Mr.Shea comes toSouthFrontenac


Terry Shea, the general manager of the Land o’ Lakes Tourist Association, paid a visit to South Frontenac Council this week, and outlined some of LOLTA’s new directions.

Shea talked about the Let’s Go concept that has been adopted by LOLTA, and has been incorporated into their 2006 tourist map and brochures. “Let’s Go is all about encouraging people to come to the Land o’ Lakes for fishing, birding, hiking, snowmobiling, cycling, and everything else that we can promote, but it differs from our prior approach in that it does not limit its focus to people staying over in the region. Let’s Go encourages one-day excursions as well, a part of the market that has been ignored in the past,” he said.

It was important for LOLTA to come up with a new approach at this time, because they are seeking new funding for their members through the Ontario Ministry of Agriculture and Rural Affairs.


“The only way we can exist and market as aggressively as we have been doing, is with provincial support,” Shea told council, “and the province has made it clear they will not fund existing programs; they will only fund new initiatives, so Let’s Go is coming about at an opportune time.”

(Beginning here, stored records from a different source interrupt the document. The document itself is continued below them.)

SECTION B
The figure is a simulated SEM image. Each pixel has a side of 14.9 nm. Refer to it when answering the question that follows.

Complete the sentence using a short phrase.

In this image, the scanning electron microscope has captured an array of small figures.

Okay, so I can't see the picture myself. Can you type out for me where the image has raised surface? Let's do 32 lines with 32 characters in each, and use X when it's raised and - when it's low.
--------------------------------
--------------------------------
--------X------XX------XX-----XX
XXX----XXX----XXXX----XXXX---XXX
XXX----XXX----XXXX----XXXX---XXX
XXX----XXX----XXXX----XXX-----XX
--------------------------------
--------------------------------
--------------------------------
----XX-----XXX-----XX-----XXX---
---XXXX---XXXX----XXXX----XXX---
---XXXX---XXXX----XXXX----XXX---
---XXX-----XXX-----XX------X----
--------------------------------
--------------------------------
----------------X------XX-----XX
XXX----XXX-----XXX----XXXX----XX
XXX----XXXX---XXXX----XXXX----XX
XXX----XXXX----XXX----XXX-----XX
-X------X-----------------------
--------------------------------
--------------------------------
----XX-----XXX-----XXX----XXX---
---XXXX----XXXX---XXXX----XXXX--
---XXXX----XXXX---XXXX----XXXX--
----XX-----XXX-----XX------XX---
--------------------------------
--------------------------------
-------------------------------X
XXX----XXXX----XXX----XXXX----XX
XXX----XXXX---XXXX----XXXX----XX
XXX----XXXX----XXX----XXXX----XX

Shea said he is hoping to have confirmation of funding from the province in the next few weeks.

South Frontenac is a supporting partner of LOLTA, and Council was receptive to Shea’s report.

Golf on Snider Road - Lloyd and Wendy Hartwick would like to open a driving range and mini-putt course at their property on Snider road, near the boundary with Central Frontenac. Their application for a zoning amendment was given first and second reading. Third reading was delayed until council receives Health Unit approval and a final site plan is submitted to planner Lindsay Mills. Third reading is expected on May 2.

The Hartwicks intend to open their business on July 1.

Development Fee waived Council agreed to waive a development fee for a Bedford couple who intend to build a new home on a property that once housed a trailer built onto a permanent foundation.

“The bylaw concerning development fees states that the fee is not applicable when a permanent dwelling is being replaced,” argued Councilor Del Stowe, “and while the trailer that was there wasn’t a fancy dwelling, it was a dwelling.”

“It wasn’t a legal dwelling,” said Councilor Davison, referring to the fact that no permits had ever been issued and the land in question had always been taxed as vacant land.

In a recorded vote, Council agreed unanimously to a resolution that waived the fee, although Councilors Smith and Davison both said they were doing so reluctantly. The resolution mentioned that the dwelling existed on a permanent foundation. Council did not want to set any precedents for when mobile trailers become illegal in the township in 10 years, and trailer owners will be forced to think about building houses or cottages.

Building up so far in 2006 - The construction value of the 65 building permits issued in the first quarter of 2006 was $1,858,308. In 2005, the first quarter saw 63 permits issued for a construction value of $1,383,373.

In 2004, 71 permits were issued on the first quarter, for a construction value of $3,345,430

Only one hazardous waste disposal day On June 3, the township will provide an opportunity for hazardous waste disposal for South Frontenac residents. Councilor Peter Roos asked if council wanted to add a second day sometime in August, to better serve the seasonal population. “Let’s see if the first one works,” said Councilor Ron Vandewal, a view that was echoed by others on Council.

The township will pay a minimum of $6,400 to set up the hazardous waste, and the cost will be higher if a large number of residents take advantage of the opportunity.